The Pierce County Executive and the County Council, who are undergoing a review of their own salaries, have ratified a contract with the county’s jail workers.
The agreement, approved retroactively for 2011 and 2012, was accepted by the council and signed by County Executive Pat McCarthy Aug. 6.
Members of the Pierce County Corrections Guild will receive a 2.5 percent wage adjustment effective Jan. 1, 2011. The contract also calls for the county to pay about $1,064 in monthy premiums for healthcare insurance. The employees will pay $64 or $32 a month, depending on which plan they participate in.
The guild has about 300 members. One of them, Bruce Minker, is running against McCarthy in her bid for re-election in the general election in November.
Meanwhile, the county’s Citizens Committee on Salaries for Elected Officials has begun meeting to determine whether pay raises are in order for 11 officeholders in county government.
The commission will issue salary recommendations for the seven council members, the executive, the auditor and the sheriff.
Under the county charter, council salaries are fixed at 60 percent of the executive’s salary. McCarthy is paid $179,336 a year. Council members make $107,602.
The other annual salaries are about $126,000 apiece for the assessor-treasurer, auditor and sheriff.
Salaries for the county’s judges and prosecuting attorney, who also are elected, are set by state law. The county salary commission has no input on them.
The commissin began a series of monthly meetings in July. Still to come are meetings Sept. 26, Oct. 24, Nov. 28 and Dec. 26, all at 5 p.m. in conference room D of the Hess Building at 901 Tacoma Ave. S. in Tacoma.
Six of the commission’s 10 members were selected by lot from voter registration rolls. The remaining four – representing labor, legal, business and human resources organizations – were nominated by the executive and confirmed by the council.

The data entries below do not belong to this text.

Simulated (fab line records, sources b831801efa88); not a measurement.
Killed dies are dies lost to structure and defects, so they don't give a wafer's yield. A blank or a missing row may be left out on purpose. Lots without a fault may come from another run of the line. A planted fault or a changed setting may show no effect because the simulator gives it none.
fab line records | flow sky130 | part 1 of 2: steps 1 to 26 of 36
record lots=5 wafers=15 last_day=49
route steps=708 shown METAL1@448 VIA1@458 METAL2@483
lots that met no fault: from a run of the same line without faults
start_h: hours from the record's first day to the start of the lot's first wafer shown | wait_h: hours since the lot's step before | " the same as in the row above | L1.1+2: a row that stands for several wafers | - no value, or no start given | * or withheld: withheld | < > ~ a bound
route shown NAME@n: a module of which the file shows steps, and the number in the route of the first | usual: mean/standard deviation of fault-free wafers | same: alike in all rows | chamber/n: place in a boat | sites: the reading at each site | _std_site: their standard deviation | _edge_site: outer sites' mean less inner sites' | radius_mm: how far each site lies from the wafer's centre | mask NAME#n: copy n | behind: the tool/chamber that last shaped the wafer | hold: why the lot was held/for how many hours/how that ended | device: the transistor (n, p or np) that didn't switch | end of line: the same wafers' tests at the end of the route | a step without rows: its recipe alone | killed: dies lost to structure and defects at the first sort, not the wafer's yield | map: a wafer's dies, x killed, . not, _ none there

Last year, the council accepted McCarthy’s request to halt automatic raises of 3 percent for the executive, council members, assessor-treasurer, sheriff and auditor. She said that was the fair thing to do because of budget constrictions and labor negotiations in which employees were being asked to make concessions.
Councilwoman Joyce McDonald noted that the commission’s meetings are “open to the public,” as required by an ordinance governing the commission that calls for public input before any final recommendations.
“This is a healthy and transparent process,” McDonald said.